Re: Materialized views WIP patch - Mailing list pgsql-hackers

From Kevin Grittner
Subject Re: Materialized views WIP patch
Date
Msg-id 1362520312.80777.YahooMailNeo@web162903.mail.bf1.yahoo.com
Whole thread Raw
In response to Re: Materialized views WIP patch  (Robert Haas <robertmhaas@gmail.com>)
Responses Re: Materialized views WIP patch  (Nicolas Barbier <nicolas.barbier@gmail.com>)
List pgsql-hackers
Robert Haas <robertmhaas@gmail.com> wrote:

> All that having been said, it's hard for me to imagine that
> anyone really cares about any of this until we have an
> incremental update feature, which right now we don't.

These are actually independent of one another, as long as we nail
down how we're determining "freshness" -- which is probably needed
for either.  Someone who's immersed in tuning long-running DW
queries might be interested in this before incremental update.
(They might load the data once per month, so refreshing the MVs as
a step in that process might be cheaper than incrementally
maintaining them.)  Someone could base "freshness" on
pg_relation_is_scannable() and start working on automatic query
rewrite right now, if they wanted to.

> Actually, I'm betting that's going to be significantly harder
> than automatic-query-rewrite, when all is said and done.
> Automatic-query-rewrite, if and when we get it, will not be easy
> and will require a bunch of work from someone with a good
> understanding of the planner, but it strikes me as the sort of
> thing that might work out to one large project and then it's
> done.

I still think we're going to hit the wall on planning time under
certain circumstances and need to tweak that over the course of
several releases, but now is not the time to get into the details
of why I think that.  We've spent way too much time on it already
for the point we're at in the 9.3 cycle.  I've kept my concerns
hand-wavy on purpose, and am trying hard to resist the temptation
to spend a lot of time demonstrating the problems.
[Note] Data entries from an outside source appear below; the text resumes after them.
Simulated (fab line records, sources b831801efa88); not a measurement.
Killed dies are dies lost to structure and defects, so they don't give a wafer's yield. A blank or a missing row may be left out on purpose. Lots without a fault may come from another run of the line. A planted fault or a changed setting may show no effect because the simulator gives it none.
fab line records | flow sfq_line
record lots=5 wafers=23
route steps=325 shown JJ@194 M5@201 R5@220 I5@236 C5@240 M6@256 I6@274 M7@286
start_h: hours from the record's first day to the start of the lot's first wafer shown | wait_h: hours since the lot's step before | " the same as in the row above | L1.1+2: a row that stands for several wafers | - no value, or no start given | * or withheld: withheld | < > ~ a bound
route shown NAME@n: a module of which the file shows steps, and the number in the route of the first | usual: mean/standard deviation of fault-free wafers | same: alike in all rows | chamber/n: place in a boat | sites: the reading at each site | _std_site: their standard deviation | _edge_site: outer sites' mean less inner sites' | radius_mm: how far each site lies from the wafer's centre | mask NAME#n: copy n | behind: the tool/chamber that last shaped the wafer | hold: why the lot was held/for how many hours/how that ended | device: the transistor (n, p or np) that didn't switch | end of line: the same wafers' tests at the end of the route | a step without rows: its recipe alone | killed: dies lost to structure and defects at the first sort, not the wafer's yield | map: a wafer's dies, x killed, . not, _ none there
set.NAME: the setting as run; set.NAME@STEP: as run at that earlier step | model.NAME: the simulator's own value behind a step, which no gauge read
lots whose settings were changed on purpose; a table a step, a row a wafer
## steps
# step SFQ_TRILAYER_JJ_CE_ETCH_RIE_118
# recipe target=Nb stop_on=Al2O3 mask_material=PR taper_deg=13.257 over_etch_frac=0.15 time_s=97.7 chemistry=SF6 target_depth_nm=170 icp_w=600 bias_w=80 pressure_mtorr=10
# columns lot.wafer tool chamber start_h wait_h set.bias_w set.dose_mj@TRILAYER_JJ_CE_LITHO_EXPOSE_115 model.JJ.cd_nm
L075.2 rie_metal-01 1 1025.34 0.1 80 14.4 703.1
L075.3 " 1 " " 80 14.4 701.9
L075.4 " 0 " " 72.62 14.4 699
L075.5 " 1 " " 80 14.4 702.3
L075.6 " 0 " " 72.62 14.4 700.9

> Whereas, incremental update sounds to me like a series of
> projects over a series of releases targeting various special
> cases, where we can always point to some improvements vs. release
> N-1 but we're never actually done

Exactly.  I predict that we will eventually have some special sort
of trigger for maintaining MVs based on base table changes to
handle the ones that are just too expensive (in developer time or
run time) to fully automate.  But there is a lot of low-hanging
fruit for automation.

> Even a reasonably simplistic and partial implementation of
> incremental update will benefit a lot of users.

Agreed.

> But in terms of relative difficulty, it's not at all obvious to
> me that that's the easier part of the project.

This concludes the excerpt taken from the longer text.